Celebraving is more than mere revival: Bugged Out! at Drumsheds
Plus Nicolás Jaar, Slimzee, Holly Macve, Institute and Dean Wareham
(Picture by Lucy Hogg. Thanks Lucy!)
Celebraving is more than mere revival: Bugged Out! at Drumsheds
Clubbing, as we all know, is a young people’s game. Except, increasingly, it isn’t. In the UK at least, where I spent last weekend, the generation who went to raves in the late 80s is now in their 50s, while people of and around my age - 46 - have grown up with electronic music in the air. Quite what young people think of this, I don’t know; probably not much. But it seems to me vaguely fantastic that older people still want to get together and dance to electronic music rather than slouch off into a world of crown green bowls and complaining about mortgages.
Often, though, when I go to clubs - an infrequent phenomenon but not entirely unknown - the night is entirely geared to young people, especially in Barcelona, where I live. The timings, with clubs opening after midnight and closing at about 6am, doesn’t exactly lend itself to getting up to take your child to an 8am football match. And it becomes a vicious circle: older people in Barcelona don’t tend to go out, so clubs don’t accommodate them, so older people in Barcelona don’t go out.
The UK - and London in particular - is more open to older clubbers. And the club I went to on Saturday, Bugged Out!’s 30th anniversary at Drumsheds, seems to have entirely solved the ageing customer equation. The club ran from midday to 2230h, just in time to get home, pay the babysitter and go to bed at a reasonable enough hour to function as a human being the following day. And the organisation at the venue - a vast, converted Ikea in North London - was spectacular, an entirely unsexy characteristic that I appreciate ever more over time.
The information sent with the ticket read like the rule book to a minor parlour game but it all worked. We cleared security in about 10 minutes; the queue for the bar was never longer than five minutes and there was ample free water, together with cups and lids. Getting the 12,000-strong crowd out of the venue at 2230h and into taxis, Ubers and one nearby train station, over a busy road, took about 20 minutes with nothing in the way of a problem, as far as I could see. The venue itself was still recognisably the Ikea it was a year ago - you enter via a largely unchanged car park, for example - and perhaps lacked a certain romance. But I will take that time and again if it means a) that things work and b) you actually have room to dance, even when the headline act comes on.
The day’s music, too, had the fine line between nostalgia, energy and innovation perfectly traced. I should be quite clear: Bugged Out! is an innovative promoter and has been for 30 years; it caters for old and young people, as does Drumsheds. The crowd at Bugged Out! was probably dominated by people in their 30s and above. But there were many young people there (including, rather fantastically, celebrity trainspotter Francis Bourgeois.

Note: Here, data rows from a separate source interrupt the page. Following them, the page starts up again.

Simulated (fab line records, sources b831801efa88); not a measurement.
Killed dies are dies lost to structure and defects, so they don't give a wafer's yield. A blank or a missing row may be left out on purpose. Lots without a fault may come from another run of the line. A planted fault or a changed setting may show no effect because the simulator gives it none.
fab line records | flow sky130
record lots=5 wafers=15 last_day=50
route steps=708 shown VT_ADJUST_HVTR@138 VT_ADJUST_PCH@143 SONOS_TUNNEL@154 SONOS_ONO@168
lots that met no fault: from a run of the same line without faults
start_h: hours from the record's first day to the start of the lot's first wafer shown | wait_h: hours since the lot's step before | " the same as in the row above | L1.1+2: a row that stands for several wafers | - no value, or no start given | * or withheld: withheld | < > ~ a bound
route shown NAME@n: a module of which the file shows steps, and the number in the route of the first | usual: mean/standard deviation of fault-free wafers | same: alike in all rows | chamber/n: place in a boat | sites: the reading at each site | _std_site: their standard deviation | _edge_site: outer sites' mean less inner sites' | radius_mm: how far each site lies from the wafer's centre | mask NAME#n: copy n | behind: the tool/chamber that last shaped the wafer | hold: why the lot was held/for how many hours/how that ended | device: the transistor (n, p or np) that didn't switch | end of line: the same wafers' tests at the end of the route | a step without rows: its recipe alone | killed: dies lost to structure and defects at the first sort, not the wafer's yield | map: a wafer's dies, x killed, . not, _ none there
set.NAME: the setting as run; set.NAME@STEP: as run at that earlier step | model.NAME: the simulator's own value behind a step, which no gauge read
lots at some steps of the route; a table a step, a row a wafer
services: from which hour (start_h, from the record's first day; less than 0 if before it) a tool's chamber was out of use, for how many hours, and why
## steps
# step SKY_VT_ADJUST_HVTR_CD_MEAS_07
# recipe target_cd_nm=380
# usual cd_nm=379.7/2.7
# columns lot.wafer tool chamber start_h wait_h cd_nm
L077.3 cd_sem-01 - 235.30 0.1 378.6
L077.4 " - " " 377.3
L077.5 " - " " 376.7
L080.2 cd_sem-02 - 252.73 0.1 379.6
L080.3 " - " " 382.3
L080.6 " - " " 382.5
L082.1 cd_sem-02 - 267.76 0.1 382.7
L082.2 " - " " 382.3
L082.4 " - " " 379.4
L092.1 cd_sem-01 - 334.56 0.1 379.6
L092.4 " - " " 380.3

Most importantly, the DJs and live acts who performed at Bugged Out! - headed by Orbital, Hot Chip, A Trak, Basement Jaxx and a French House threesome of Falcon, Etienne de Crécy and Boombass - are not empty heritage acts. They have all released new music in the last year and continue to contribute to the evolution of electronic sound. The Bugged Out! rave was certainly no tired, Back to 92 revival night for an ageing audience that can’t remember any better.
At the same time, the five acts mentioned all have long roots in electronic music, back to the 90s / early 2000s. There is vital musical history there, in other words, while Bugged Out! itself was celebrating its 30th birthday and you also have a crowd that wants something other than relentless new music. So what do you call this clubbing mix? It’s not a “normal” club night for electronic music, with its unyielding focus on the new. But it’s not a revival night either.
The name that occurred to me was “celebraving”, a portmanteau of “celebration” and “raving”. (That it almost shares a name with a chocolate box selection that packages eight of your favourite chocolates in clever new shapes is a happy coincidence.) What the five acts in the main room have mastered is wrapping up old music with touches of new, in delightfully innovative shapes.
The French House trifecta of Falcon, de Crécy and Boombass, for example, rolled out a lot of the French Touch classics - there was a lot of Daft Punk, Stardust, Together and the rest - but they did so by weaving together segments in post-Ableton combinations that ensured you were never more than a minute away from an intriguing musical contrast, a little like Daft Punk’s Alive 2007 if its focus extended to the entire French scene. A lot of this music was 20+ years old; but you couldn’t have really heard it that way 20 years ago, mixed on two turntables, which meant the trio’s work carried a potent modern edge among the nostalgia.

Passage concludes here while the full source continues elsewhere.